Re: Percent-encoding URIs in Perl - Mark Stosberg
utf8::encode $[0] if utf8::is_utf8 $[0];
utf8::encode if utf8::is_utf8
is a bug. Don’t do it.
There are reasons URI::Escape provides two functions, uri_escape and uri_escape_utf8. The former handles arbitrary byte strings, whether it’s utf-8 or not, and the latter handles given strings as (possibly wide) characters.
Doing utf8::encode based on the utf8 flag is so wrong. It just tells the internal representation of a scalar and some latin-1 range characters might be encoded in a bogus way unless you explicitly call utf8::ugprade on it before passing to the function.

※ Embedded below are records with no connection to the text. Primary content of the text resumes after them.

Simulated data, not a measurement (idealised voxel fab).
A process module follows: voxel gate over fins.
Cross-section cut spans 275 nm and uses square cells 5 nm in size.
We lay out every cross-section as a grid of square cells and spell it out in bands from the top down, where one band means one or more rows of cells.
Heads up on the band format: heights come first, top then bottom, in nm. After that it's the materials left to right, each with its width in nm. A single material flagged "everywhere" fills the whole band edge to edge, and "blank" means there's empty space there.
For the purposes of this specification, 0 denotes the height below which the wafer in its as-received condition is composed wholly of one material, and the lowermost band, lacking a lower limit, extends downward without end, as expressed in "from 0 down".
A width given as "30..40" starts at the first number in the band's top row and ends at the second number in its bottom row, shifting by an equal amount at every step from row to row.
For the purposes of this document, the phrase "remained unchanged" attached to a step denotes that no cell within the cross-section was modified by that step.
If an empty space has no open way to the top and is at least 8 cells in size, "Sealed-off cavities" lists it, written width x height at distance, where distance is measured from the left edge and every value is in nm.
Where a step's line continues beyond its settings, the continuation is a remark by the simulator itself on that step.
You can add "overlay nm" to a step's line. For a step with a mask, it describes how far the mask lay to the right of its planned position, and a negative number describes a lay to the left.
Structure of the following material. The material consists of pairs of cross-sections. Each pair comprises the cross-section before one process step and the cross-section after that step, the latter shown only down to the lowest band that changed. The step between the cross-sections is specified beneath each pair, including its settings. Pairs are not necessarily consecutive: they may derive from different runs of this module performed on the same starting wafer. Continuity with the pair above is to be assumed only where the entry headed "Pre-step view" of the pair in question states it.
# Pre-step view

Nothing’s wrong with URI::Escape providing the uri_escape that handles arbitrary encodings. While I agree most web pages should just use UTF-8 for everything in 2010, using other text encodings such as EUC-JP, or even arbitrary binary data (such as JPEG data) in URL is not invalid either.
Mark’s quote from RFC3986 is done without its context. It says “When a new URI scheme defines a component that represents textual data consisting of characters from [UCS] …” which doesn’t apply when we encode parameters for the web URLs. It’s not a new URI scheme, it shouldn’t necessarily represent “textual data” either.
Don’t rely on utf8 flags of the strings. See perlunitut and perlunifaq for more details.